Matern kernel (used in Gaussian processes):

$k_\nu(\mathbf{x}, \mathbf{z}) = \frac{2^{1-\nu}}{\Gamma(\nu)}\left(\frac{\sqrt{2\nu}\|\mathbf{x}-\mathbf{z}\|}{\ell}\right)^\nu K_\nu\!\left(\frac{\sqrt{2\nu}\|\mathbf{x}-\mathbf{z}\|}{\ell}\right)$

where $K_\nu$ is the modified Bessel function of the second kind, $\ell$ is the length scale, and $\nu$ controls smoothness. At $\nu = 1/2$ : Laplacian kernel $\exp(-\|\mathbf{x}-\mathbf{z}\|/\ell)$ . At $\nu \to \infty$ : RBF kernel. Matern-3/2 and Matern-5/2 are popular in GP regression for physically plausible smoothness assumptions.
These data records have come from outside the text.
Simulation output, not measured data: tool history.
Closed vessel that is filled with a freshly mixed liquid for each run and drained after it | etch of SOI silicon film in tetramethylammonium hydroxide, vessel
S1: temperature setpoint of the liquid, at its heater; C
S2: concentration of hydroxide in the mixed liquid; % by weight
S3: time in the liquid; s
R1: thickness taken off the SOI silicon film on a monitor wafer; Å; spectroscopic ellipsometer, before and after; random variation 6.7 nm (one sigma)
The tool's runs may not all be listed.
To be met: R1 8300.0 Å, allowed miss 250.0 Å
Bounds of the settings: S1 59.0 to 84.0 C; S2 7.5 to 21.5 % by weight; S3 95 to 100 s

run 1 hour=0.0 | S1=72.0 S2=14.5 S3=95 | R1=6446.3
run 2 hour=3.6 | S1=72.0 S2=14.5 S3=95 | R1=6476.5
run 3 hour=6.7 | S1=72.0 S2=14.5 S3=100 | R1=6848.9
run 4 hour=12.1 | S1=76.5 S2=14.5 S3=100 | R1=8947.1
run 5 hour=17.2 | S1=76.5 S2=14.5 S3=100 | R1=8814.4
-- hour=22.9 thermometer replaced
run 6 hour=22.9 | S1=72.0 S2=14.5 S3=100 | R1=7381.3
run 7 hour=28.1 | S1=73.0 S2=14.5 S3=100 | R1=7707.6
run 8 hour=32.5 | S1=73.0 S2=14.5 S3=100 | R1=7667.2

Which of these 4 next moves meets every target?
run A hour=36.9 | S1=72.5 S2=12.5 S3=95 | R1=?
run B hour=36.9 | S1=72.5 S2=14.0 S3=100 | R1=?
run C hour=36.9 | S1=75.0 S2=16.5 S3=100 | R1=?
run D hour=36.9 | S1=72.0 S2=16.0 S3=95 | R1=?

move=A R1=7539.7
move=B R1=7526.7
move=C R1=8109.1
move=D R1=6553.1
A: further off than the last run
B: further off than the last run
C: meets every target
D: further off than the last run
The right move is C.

Mercer's Theorem: What Makes a Valid Kernel

Not every symmetric function $k(\mathbf{x}, \mathbf{z})$ corresponds to an inner product in some feature space. Mercer's theorem (1909) characterizes exactly which functions do.

Mercer's theorem: A symmetric function $k: \mathcal{X} \times \mathcal{X} \to \mathbb{R}$ is a valid (Mercer) kernel - i.e., it corresponds to an inner product $\langle \phi(\mathbf{x}), \phi(\mathbf{z}) \rangle_\mathcal{H}$ in some Hilbert space $\mathcal{H}$ - if and only if the Gram matrix $\mathbf{K}$ with $K_{ij} = k(\mathbf{x}_i, \mathbf{x}_j)$ is positive semi-definite for every finite set of input points $\{\mathbf{x}_1, \ldots, \mathbf{x}_n\}$ .

Equivalently: $k$ is a valid kernel $\iff$ for all finite sets of inputs and all $\boldsymbol{\alpha} \in \mathbb{R}^n$ :

$\sum_{i=1}^n\sum_{j=1}^n \alpha_i \alpha_j k(\mathbf{x}_i, \mathbf{x}_j) \geq 0$

This is the PSD condition. It ensures that we are genuinely computing inner products, not some other bilinear form, and it guarantees that optimization problems using the kernel have unique solutions (convexity from PSD Gram matrices).

Kernel algebra - constructing new valid kernels from known ones:

If $k_1$ and $k_2$ are valid kernels, then so are:

$k_1 + k_2$ (sum of PSD matrices is PSD)
$k_1 \cdot k_2$ (Schur/Hadamard product of PSD matrices is PSD)
$c \cdot k_1$ for any $c > 0$ (positive scaling)
$f(k_1)$ where $f$ is a polynomial with non-negative coefficients
$\exp(k_1)$ (exponential of any PSD kernel is PSD)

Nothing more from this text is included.